Dechert Submits Comment Letter to SEC on the Proposed New Restrictions on the Use of Derivatives by Registered Funds and BDCs
Dechert submitted this comment letter to the Securities and Exchange Commission (“SEC”) in response to the SEC’s December 2015 proposed Rule 18f-4 under the Investment Company Act of 1940 (“1940 Act”). Proposed Rule 18f-4 would supersede prior SEC and staff guidance, which—for the last several decades—has allowed registered investment companies and business development companies (“funds”) to avoid being considered to have issued senior securities when engaging in transactions involving leverage in violation of Section 18 of the 1940 Act by daily segregating assets or otherwise covering fund obligations arising from these transactions. The proposed rule would provide exemptive relief to permit a fund to engage in derivatives and other transactions that create leverage, but only where such activity is subject to strict conditions. The proposed conditions would substantially limit a fund’s ability to engage in such practices, and cause a fund to incur new costs of compliance.

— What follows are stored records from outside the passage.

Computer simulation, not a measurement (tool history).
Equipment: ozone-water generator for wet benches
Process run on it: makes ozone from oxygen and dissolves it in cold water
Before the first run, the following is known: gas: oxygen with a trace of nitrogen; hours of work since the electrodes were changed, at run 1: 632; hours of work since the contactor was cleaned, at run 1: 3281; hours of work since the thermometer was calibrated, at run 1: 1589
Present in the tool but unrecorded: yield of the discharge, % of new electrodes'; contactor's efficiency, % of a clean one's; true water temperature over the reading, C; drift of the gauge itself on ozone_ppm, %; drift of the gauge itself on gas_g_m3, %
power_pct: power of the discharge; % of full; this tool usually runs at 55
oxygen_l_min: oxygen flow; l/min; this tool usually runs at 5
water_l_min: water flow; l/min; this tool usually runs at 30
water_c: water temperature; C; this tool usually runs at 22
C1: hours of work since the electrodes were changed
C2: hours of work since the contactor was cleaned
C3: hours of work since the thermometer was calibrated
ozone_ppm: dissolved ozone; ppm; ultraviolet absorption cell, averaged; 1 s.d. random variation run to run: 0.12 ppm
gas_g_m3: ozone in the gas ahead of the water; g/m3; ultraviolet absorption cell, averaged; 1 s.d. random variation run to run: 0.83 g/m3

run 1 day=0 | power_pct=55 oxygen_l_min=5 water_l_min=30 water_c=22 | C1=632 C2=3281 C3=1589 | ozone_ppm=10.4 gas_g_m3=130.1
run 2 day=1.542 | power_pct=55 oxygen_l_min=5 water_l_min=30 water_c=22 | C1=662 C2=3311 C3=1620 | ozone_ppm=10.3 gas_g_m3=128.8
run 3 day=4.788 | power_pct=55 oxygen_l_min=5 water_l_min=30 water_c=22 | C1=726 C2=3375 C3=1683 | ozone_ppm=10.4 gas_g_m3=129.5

Dechert’s letter addresses each element of the rule proposal, including the:
- Proposed new and inflexible notional portfolio limitations;
- Proposed new asset segregation requirements;
- Proposed requirement that a fund’s board approve a derivatives risk management program and appoint a derivatives risk manager;
- SEC’s cost-benefit analysis;
- Proposed related amendments to reporting forms; and
- Proposed transition and compliance periods for the proposed rule.